The Light of the Trinity, however, cannot be shut out forever and so it began to seep into the darkness.  With the incarnation, the birth of the God/man Jesus Christ, the light began to dawn and gradually it grew brighter.  With the baptism of Christ it was even more distinct, but it did not yet fully penetrate the darkness.  On the feast of the Transfiguration, however, the light broke through and it shone with its full intensity in the midst of the darkness.  It is as if the light of the sun cut a hole through the middle of the moon and began to shine through even at the height of the eclipse – a bright spot in the middle of a dark shadow.  In the Transfiguration, the light of Christ broke through cloak of sin and there, in the person of the God/man Jesus Christ it shone as a beacon to the whole world.  Instead of the shadow blocking out the light of the sun, the Transfiguration is a spot of light dispelling the shadow of sin – the opposite of the eclipse, a kind of “anti-eclipse” if you will.
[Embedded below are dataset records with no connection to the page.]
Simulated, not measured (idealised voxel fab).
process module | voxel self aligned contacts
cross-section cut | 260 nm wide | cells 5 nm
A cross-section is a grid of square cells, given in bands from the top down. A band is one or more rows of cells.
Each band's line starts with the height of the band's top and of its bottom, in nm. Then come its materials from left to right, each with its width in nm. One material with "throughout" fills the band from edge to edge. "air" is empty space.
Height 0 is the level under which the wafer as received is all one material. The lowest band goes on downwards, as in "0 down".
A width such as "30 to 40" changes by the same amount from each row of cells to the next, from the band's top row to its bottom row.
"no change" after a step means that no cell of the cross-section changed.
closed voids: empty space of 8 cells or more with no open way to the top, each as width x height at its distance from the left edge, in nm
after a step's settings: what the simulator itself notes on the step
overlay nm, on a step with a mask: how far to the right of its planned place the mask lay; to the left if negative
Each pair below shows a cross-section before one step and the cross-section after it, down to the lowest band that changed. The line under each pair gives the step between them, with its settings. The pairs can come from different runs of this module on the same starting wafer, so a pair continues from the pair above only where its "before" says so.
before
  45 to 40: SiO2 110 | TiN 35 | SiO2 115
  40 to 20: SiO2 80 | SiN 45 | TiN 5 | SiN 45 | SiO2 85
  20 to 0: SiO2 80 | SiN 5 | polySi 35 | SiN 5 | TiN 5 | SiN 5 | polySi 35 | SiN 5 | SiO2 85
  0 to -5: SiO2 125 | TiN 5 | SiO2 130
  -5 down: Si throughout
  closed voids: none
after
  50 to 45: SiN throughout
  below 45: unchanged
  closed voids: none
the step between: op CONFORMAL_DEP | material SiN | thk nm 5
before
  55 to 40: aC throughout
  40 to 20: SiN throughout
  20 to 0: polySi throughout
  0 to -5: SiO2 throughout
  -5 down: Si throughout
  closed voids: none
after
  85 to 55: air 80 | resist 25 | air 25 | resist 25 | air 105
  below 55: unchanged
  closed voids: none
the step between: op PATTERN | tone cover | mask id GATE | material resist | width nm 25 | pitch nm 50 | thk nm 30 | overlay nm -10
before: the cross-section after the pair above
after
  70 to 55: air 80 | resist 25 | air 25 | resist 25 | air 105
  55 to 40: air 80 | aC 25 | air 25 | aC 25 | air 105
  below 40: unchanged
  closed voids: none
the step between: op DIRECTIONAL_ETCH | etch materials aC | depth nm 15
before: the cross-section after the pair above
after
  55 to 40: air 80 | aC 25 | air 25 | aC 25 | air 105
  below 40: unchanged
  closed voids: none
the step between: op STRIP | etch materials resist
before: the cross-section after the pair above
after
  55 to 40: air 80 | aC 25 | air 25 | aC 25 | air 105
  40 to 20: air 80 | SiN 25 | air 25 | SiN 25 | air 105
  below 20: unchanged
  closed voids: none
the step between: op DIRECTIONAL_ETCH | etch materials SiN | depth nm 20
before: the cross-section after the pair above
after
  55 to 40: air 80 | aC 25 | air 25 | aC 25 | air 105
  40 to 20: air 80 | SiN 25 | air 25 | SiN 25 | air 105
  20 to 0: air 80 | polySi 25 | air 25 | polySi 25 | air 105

Therefore, wherever you find yourself tomorrow, when the light of the sun dims remember that it is only due to the shadow of the moon and that it will pass.  It is certainly an event to remember, an evidence of the glory of God and his beauty revealed in the phenomena of the universe.  Do not forget, however, that we have seen something greater than the eclipse – we have seen the anti-eclipse, the light which is more powerful than the darkness which cannot be held back and which dispels the darkness.  This light is the light of Christ which illumines and enlightens the world and it is the light which shines in our hearts and which illumines the soul which is trapped in darkness.  This is the light which surrounds us, which permeates us, which shines from within us and irradiates us.  This is the Divine Light of grace which fills us from the heart outward and which transfigures us and transforms us into the likeness of Christ.